The success of the stepfamily may also be linked with how well you handled your divorce.  If you are able to have healthy conversations about the children and not put them in the middle of your battles, the success is better.  Marriage is already a transition that is not always easy: learning to live with another person’s habits, incorporating different routines to all make them work, having time for yourself as well as for your partner all requires a lot of planning and preparations.  But if you include arguments and conflicts with an ex-spouse over things that could have been resolved peacefully then you are stacking the odds against you even more.

Another reason for dealing with your divorce is to finally put to rest the issues that have made your relationship go in different directions and to be at peace with yourself.  Only then can you truly be happy and secure in your new relationship.  Even if you’ve been divorced for many years and have remarried, taking the time to put aside those resentments from the past gives your new relationship the kind of presence that it really deserves. Living with ghosts gets really crowded and takes up precious time and energy that most of us don’t have.

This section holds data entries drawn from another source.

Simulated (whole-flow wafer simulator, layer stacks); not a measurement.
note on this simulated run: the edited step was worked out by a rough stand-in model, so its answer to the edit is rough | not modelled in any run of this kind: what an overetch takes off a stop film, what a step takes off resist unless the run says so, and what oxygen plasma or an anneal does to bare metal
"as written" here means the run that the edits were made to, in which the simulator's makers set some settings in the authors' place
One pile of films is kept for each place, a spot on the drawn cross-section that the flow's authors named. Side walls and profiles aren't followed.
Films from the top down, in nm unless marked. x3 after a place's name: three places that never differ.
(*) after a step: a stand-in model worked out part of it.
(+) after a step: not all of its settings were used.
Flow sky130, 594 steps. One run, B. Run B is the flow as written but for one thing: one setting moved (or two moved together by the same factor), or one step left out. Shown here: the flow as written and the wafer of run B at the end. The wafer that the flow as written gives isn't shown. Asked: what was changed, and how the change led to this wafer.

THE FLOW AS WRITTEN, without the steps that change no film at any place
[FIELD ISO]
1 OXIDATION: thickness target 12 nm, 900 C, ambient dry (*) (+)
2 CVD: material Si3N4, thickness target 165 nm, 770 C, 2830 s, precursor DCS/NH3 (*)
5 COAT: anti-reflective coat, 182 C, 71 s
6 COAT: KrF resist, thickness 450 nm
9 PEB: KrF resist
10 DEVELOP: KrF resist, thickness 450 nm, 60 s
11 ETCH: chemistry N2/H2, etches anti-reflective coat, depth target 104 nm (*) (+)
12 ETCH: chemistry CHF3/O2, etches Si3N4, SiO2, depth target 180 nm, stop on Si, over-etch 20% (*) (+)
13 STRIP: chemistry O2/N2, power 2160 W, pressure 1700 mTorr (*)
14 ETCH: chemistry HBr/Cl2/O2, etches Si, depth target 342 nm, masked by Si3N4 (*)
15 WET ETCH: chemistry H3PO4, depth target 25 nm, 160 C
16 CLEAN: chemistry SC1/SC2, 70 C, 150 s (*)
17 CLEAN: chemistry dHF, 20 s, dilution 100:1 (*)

Another important thing to remember is that you are forever the parent of these children, even when they are grown and have kids of their own.  This is a life-long commitment. The price of not dealing with your divorce doesn’t just affect you but also your children, their future spouses and their children too.  Imagine having a son/daughter-in-law caught in the middle of something they have absolutely nothing to do with.  Must they also choose their loyalties?  What about the grandchildren?  Would you risk not being a part of their lives because you just can’t stand your ex-spouse?  What message is it really sending to our future generations when we, as adults, can’t forgive and move on?

As I see my son and two stepdaughters getting married, I want only what is best for them: joy and happiness and love in their marriage.  I also know that they will have issues as all couples do.  The last thing I want them to have to deal with is wondering if they can have all their parents with them at the same time instead of having to negotiate schedules of visits.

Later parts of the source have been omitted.